Auto-rebalance: What does it mean?

While the Employee Retirement Income Security Act of 1974 (ERISA) sets minimum standards for employer-sponsored plans, employers have some flexibility to customize the plan to fit its organization. Customizable features include: employee enrollment eligibility, length of vesting period, existence of employer match, and the variety of investment options.

Another popular feature offered is ‘auto rebalance.’ Auto rebalance allows investors to set up a regular reallocation of their investments if, after a certain period of time, the allocation is ‘off.’

For example, on January 1, 2019 you allocate your funds as follows: 50% in large cap, 25% in international, and 25% in bonds. On December 31 of the same year, based on fund performance, your allocation is 58% in large cap, 22% in international, and 20% in bonds.

If enrolled in auto rebalance, your account will automatically make the necessary trades to align your account with the original 50%/25%/25% allocation. The auto rebalance frequency depends on your plan options but is usually offered quarterly or annually.

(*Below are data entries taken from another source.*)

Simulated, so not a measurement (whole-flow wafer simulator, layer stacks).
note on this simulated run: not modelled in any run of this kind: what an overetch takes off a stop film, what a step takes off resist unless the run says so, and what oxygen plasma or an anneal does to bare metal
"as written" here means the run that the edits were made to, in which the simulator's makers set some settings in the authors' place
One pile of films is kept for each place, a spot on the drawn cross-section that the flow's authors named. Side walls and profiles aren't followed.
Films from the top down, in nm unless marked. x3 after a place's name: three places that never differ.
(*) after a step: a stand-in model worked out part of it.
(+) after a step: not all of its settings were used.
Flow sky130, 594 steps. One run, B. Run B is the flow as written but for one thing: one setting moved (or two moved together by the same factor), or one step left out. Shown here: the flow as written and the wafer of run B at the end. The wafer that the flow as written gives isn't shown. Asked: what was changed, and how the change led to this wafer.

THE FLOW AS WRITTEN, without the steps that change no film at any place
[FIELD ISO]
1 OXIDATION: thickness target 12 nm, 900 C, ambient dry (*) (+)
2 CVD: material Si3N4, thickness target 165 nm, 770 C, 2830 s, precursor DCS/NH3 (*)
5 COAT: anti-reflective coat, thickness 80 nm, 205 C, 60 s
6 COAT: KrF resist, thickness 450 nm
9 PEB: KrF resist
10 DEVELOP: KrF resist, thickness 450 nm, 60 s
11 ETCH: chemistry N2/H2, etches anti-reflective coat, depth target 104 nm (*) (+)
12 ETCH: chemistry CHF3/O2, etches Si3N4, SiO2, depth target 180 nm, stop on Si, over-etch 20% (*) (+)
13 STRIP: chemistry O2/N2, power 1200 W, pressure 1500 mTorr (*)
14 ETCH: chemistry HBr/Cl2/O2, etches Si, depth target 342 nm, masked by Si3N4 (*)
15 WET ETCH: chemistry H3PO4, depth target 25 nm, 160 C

Many plans have default investment options, usually a ‘target date fund’ based on age. In such case, auto rebalance doesn’t apply because 100% of your investment is in only one fund.

Ensure your allocation for future contributions (new money going into your account) matches your current balance allocation. It’s easy to forget to update your future contribution allocation during account set up or when making an allocation change. This is an easy way to derail your intended risk profile.

*Pro tips:

1. ‘Dollar cost averaging’ is an excellent way to decrease the average cost per share paid on investments. By making contributions from each paycheck, you are dollar-cost averaging.

2. If an employer match is offer, be sure that you contribute at least enough to receive the full match. This is free money; take it!

3. Set a long-term goal of contributing the IRS’s yearly maximum allowable amount. For 2019, the maximum is $19,000 with an additional $6,000 allowed for those age 50+.

Be aware – check your statements for correct allocations, beneficiary designations, primary address, phone number, email, employer match, and your contribution. It’s easy for a simple clerical error to occur so remember, you are responsible for your own financial future.